Chicago (6 Jan 2020)—Illinois Governor J.B. Pritzker invited Zakat Foundation Executive Director Halil Demir, with other civic and faith leaders, lawmakers, and social justice advocates, to help mark his public pardon for the new year of 11,017 mostly minorities unfairly targeted by discriminatory low-level marijuana convictions that did incalculable damage to their lives and families.
“Like Islam and our Prophet, on him be peace, we stand on the side of equal justice and mercy for all,” said Demir. “Today’s legislation seeks to remedy the unfair and massive application of a law that did disproportionate harm to literally hundreds of thousands, mostly because of their skin color.”
“We know that Black Illinois residents are far more likely to be arrested and convicted for marijuana possession than whites,” said Ben Ruddell, criminal justice policy director for the American Civil Liberties Union of Illinois.

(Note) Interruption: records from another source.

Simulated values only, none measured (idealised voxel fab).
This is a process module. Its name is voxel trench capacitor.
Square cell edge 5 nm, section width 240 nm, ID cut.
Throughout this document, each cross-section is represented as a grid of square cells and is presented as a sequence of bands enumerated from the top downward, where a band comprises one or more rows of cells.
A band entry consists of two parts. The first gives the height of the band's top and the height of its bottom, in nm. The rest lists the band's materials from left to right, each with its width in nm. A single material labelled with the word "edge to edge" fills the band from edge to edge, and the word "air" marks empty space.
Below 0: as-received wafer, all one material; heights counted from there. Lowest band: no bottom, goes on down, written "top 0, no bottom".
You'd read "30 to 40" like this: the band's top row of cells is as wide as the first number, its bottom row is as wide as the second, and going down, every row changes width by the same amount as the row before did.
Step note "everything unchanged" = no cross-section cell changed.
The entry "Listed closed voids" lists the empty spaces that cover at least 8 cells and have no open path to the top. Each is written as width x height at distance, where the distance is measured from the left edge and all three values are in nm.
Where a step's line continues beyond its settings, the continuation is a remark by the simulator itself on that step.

“Those who were unfairly targeted by discriminatory drug laws can finally get ahead and build a new future for themselves and their families,” said former State Senator Toi Hutchinson, an advisor on the legislation, referring to how these misdemeanor offenses blocked many from getting jobs.
Illinois’ landmark expungement legislation does more than make record clearing possible for those with minor cannabis convictions. It makes it nearly automatic, impacting an estimated 116,000. In addition, the law enables enforcement agencies to erase the records of as many as 572,000 whose arrests in the past five years did not result in conviction.
The press conference served as whose-who of sorts for social justice in the state. Pritzker explicitly sought to give “interfaith blessing and moral framing” to the new law with the venue of the public signing at Trinity United Church of Christ, and the attendance of noted Illinois religious leaders strongly associated with social justice. These included the Zakat Foundation’s Demir, celebrated civil rights activist Rev. Jesse Jackson Sr., president of Rainbow/PUSH, St. Sabina’s Father Pfleger, Imam Tariq of Inner City Muslim Action Network, Rabbi David Minkus of Congregation Rodfei Zedek, and Rabbi Jason Fenster of B’Nai Jenoshua Beth Elohim. Trinity’s own Rev. Dr. Otis Moss III welcomed officials and guests with opening remarks.
Also speaking at the signing were Lt. Gov. Juliana Stratton, Cook County Board President Toni Preckwinkle, Cook County State’s Attorney Kim Foxx, Alderman Walter Burnett, and Cabrini Green Legal Aide, Exec. Dir. Esther Franco-Payne.
Zakat Foundation, an Illinois-based global charity since its inception in 2001, has built a robust network of relationships and strong track record in working for social justice. Under Demir’s direction, the worldwide humanitarian foundation has grown into a social justice leader in its home state, where its Bridgeview headquarters remains.
“We seek out the vulnerable wherever they are in the world with the life-sustaining help of our supporters, with both emergency and long-term aid,” said Demir. “We’re a global humanitarian organization, yes. But we never forget our roots. We’re all about human beings, period. We put humanity first.”